Banking interns discover MDs are normal humans

Lucie – ESG Data Analyst Intern

It’s become a bit of a cliché if you’re a junior banker to look around at the senior staff above you, to evaluate their joie de vivre, and to then declare that you don’t want to turn out like them and are off to pursue something less remunerative but more likely to result in broad fulfilment and a long marriage instead. Goldman Sachs VP Nickyl Raithatha left the firm for something akin to this reason last summer. Similarly, when ex-Morgan Stanley analyst Florian Koelliker interviewed 15 juniors at major banks for his dissertation last year, he found that senior bankers’ failure to model an appealing psychic aura was part of the problem: managing directors (MDs) could be a bit shouty, said the juniors; they’d worked too much and neglected their private lives. 

At Jefferies, however, this doesn’t seem to be a problem. CEO Richard Handler famously models a full and fruitful life outside work on his Instagram account and has been married to the same woman since 1988. Although Jefferies has had its share of wild MDs in the past, this year’s interns at the bank appear to have been pleasantly surprised to discover that the seniors they’re working with are relatable in the style of Handler rather than unusual in the style of Sage Kelly. 
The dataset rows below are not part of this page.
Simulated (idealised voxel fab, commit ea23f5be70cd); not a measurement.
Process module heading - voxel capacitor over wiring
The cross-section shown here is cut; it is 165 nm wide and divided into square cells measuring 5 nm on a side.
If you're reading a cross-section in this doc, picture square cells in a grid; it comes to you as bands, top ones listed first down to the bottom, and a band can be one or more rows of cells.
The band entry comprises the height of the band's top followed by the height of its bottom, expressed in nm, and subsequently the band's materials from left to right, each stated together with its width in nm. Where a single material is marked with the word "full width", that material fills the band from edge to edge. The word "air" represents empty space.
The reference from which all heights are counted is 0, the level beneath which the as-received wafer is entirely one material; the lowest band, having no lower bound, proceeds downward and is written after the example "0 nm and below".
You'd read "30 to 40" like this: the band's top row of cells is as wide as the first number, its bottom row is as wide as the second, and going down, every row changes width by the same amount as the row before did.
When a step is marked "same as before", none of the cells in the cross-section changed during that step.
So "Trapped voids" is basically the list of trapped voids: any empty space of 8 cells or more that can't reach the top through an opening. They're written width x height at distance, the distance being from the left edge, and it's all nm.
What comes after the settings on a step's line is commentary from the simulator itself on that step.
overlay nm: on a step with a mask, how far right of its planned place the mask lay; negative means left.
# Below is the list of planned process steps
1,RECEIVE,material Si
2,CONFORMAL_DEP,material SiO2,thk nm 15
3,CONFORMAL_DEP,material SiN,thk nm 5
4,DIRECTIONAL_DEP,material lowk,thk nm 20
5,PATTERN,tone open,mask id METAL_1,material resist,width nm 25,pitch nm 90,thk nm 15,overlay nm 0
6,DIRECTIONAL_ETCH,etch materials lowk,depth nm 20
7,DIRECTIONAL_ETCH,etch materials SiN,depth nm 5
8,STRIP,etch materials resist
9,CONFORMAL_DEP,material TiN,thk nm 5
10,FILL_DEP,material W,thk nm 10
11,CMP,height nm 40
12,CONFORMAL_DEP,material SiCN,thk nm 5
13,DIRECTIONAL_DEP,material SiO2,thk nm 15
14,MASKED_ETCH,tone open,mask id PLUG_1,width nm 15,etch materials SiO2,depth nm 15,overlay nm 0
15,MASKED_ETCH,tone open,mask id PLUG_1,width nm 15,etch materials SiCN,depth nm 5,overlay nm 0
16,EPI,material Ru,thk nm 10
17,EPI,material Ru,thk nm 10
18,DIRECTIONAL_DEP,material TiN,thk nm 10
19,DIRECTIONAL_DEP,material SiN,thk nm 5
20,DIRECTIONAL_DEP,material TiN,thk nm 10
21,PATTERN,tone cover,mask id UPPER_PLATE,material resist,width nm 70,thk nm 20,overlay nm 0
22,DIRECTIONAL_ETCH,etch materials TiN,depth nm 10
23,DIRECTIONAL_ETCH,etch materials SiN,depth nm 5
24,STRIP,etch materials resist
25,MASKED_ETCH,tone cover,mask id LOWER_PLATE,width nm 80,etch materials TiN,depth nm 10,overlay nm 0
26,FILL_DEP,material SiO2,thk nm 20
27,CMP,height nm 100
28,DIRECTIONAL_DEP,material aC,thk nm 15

“I’ve come to redefine my definitions and expectations of banking,” writes one Jefferies intern in this year’s intern letters from the bank. ” I’ve been able to meet people across different groups, at every level of seniority.” They are a “community of ambitious and high-performing individuals,” he adds. They’re also subject to human foibles: one senior banker “accidentally borrowed” a bag of chips from his desk while he was away. 

Another intern writes that his friends had warned him of “killer Managing Directors who breathed fire,” and of “associates who crushed skulls of inefficient analysts with their bare hands.” Instead, he says he’s, “met musicians and athletes and fishermen and people who’ve grown up all the way on the other side of the world” and that many of the MDs had evolved from being “wide-eyed interns” themselves   

Jefferies’ interns have yet to receive offers that might convert their internships into full time jobs, so it’s conceivable that their letters are part of a pitch to get hired and that their MDs are in fact the sorts of “ruthless, one-dimensional” people they say they’re not. It’s equally conceivable, though, that the myths about banking have been overdone, and that banking today isn’t so much Wolf of Wall Street as cockapoo of Connecticut.